In an interview with Yahoo Finance, former Point72 portfolio manager and Ikigai Asset Management founder, Travis Kling, gives his take on why Bitcoin’s brutal market downturn from its all-time high of nearly $20,000 in December of 2017 to a low of $3,200 nearly one year later has likely run its course.
“The likelihood that we’re going to retest the lows of mid-December has materially diminished over the last seven weeks. And then, with the price action last night, I think it’s pretty safe to say that there’s about as close to a nail in the coffin as you can have in terms of feeling good about the bottom being in for this crypto market. Never say never, but it would take a massive shift in the appetite for risk assets globally for us to go retest the lows or make new lows for the crypto market now.”
His company started seeing renewed interest in digital assets over the last two months compared to the last quarter of 2018 and January of 2019. Says Kling,
“That’s primarily been a function of the global macro backdrop for risk assets as a whole.”
Despite strong performances by several altcoins such as Litecoin and Binance Coin which are up 100% and 200% in the first three months of the year, respectively, Kling urges caution.
“Running around going dumpster diving in tiny, small-cap cryptocurrencies is not a job for the faint of heart, and not a job to do part time. On a risk-adjusted basis, we think Bitcoin is the most compelling long position here. We also like EOS as well, but I guess I would say that just because Litecoin led us out of this bear market starting in the first week of February, I would not take that as an indication of its quality relative to other names.”

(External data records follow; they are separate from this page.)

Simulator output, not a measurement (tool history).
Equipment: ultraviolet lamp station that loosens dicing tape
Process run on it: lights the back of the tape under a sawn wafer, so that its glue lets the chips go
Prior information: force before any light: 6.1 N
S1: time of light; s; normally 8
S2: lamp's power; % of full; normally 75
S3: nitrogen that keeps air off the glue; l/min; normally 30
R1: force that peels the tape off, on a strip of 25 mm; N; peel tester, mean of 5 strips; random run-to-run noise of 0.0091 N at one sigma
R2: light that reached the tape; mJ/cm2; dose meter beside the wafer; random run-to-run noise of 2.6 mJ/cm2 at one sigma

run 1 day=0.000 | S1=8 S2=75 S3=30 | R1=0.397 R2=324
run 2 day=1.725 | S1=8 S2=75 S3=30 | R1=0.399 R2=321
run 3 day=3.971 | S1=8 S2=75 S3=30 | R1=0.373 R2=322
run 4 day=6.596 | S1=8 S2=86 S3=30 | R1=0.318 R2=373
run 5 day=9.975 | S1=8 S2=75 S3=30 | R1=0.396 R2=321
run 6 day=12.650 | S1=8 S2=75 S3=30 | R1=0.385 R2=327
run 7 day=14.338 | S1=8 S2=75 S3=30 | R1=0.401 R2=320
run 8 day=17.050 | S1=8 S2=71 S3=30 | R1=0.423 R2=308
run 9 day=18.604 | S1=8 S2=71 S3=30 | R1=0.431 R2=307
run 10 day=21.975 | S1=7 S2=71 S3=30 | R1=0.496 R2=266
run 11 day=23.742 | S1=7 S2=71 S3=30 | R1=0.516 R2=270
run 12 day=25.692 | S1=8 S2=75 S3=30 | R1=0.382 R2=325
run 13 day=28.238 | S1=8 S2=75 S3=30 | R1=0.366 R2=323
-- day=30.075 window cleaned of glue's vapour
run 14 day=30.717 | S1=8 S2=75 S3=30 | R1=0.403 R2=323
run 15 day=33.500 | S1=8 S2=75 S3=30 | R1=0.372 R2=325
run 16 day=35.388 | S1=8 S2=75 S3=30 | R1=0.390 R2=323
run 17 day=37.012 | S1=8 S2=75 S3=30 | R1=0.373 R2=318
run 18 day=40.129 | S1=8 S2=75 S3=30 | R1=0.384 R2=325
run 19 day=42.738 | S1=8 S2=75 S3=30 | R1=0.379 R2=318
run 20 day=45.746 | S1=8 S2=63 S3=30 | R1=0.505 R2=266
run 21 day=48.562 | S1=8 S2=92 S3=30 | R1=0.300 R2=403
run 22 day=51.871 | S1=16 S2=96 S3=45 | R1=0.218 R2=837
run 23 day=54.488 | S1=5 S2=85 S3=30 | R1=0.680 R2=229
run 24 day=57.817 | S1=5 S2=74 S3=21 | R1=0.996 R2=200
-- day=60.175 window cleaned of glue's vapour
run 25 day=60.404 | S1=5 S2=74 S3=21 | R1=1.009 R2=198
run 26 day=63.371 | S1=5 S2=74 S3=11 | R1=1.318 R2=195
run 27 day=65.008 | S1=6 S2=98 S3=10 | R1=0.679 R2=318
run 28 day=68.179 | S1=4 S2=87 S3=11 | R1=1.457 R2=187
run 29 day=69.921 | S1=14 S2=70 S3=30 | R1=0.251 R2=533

Kling believes the crypto markets are still dominated by individuals and that institutional investors are just waking up.
“We’re just in the top of the second inning in terms of institutional adoption for this asset class as a whole. When you look at things as an overall spectrum, the world is just now starting to dig in and do research and understand what the potential for distributed ledger technology is, and so there’s so much more to go here.
Kling says XRP, down 12% for the first quarter of 2019 and the worst-performing asset of the top 10 coins, is facing challenges. According to Kling, Ripple, which uses XRP to power its xRapid solution for cross-border payments, will face serious competition from traditional banking giants.
“JP Morgan Coin which was announced in February looks a lot like the value proposition for Ripple. Those guys are going to do as much as they can to try and prove to the world and to the market that XRP has fundamental value, but when you have banks like JP Morgan – there are banks in Japan that are also starting their own internal, private, permissioned, ledger-based stablecoin system – that is undoubtedly a challenge to the use case that XRP is trying to fill.”